Fracking Is Making Renewable Energy Possible

The chief argument used by anti-fracking protesters is that, put bluntly, fracking is bad for the environment. Why, anti-fracking proponents ask, when we could implement renewable energy across the board, would we waste our time with a process that’s not good for the environment and the people living in it?

Perhaps environmentalists would argue that the answer to that question is “money.” But, let’s assume for a second that the people who run oil and gas companies aren’t interested in completely destroying the planet just to pad their pockets. They live here, too, after all. Perhaps there’s another reason that the country continues to rely more and more heavily on hydraulic fracturing?

Renewable Energy Isn’t Ready Yet

Even if you’re not on board the climate change express, most people realize that developing renewable energy sources is a good idea. The problem is that the renewable energy infrastructure is basically non-existent. Last year alone, the combined effort of every single viable form of renewable energy in the United States — wood, biofuels, biogas, hydropower, geothermal energy, wind energy, and solar energy — accounted for a mere 11 percent of domestic energy production.

Now, that’s bound to change in the future. Everyone is working to develop renewable energy production as well as the means to transmit that energy for one place to another. In 2016, worldwide investments in renewables hit $286 billion.

Even Big Bad Trump is dropping serious cash investing in renewable energy. The administration is planning to drop more than $130 billion putting renewable infrastructure into place.

That means navigating lots of construction projects, it also means working out the political intricacies involved with transmitting energy from one state to the next. Remember, it took decades to put the current oil and gas infrastructure into place. It’s impossible to just flip a switch and suddenly be ready to operate solely on renewables.

Fracking Is Way More Responsible Than the Alternative

Meanwhile, we need to keep the lights on while we’re working towards that shiny, renewable future, and fracking is getting the job done admirably. Not only is the process able to piggyback on the current oil and gas infrastructure, it’s much less hazardous than the coal alternative.

Thanks to the country’s increased reliance on fracking, the nation’s carbon emissions has dropped 14 percent in just a decade. In 2016, the United States hit a 25-year-low in CO2 emissions. That’s a boast pretty much no other country in the world can make, and according to the Energy Department, that drop is thanks to fracking.
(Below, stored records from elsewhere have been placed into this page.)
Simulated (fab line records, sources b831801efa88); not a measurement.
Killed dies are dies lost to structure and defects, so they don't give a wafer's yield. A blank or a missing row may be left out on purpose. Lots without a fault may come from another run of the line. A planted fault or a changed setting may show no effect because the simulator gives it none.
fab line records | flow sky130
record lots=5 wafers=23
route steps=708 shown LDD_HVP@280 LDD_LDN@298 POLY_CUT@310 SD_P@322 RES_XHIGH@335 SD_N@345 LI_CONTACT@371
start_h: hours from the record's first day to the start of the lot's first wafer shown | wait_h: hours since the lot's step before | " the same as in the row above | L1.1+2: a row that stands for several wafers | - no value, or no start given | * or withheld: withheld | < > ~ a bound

The Industry Working Toward Renewables, Just Hold Your Horses

Everyone understands that in the long term, renewable sources of energy are the only way to get things done, but it’s not going to happen overnight. We need an energy source that will bridge the gap between coal and our renewable future.

While scores of people protest the role of hydraulic fracturing in society, it is fracking that’s helping to ease the burden on the planet while the world works on making renewables actually feasible.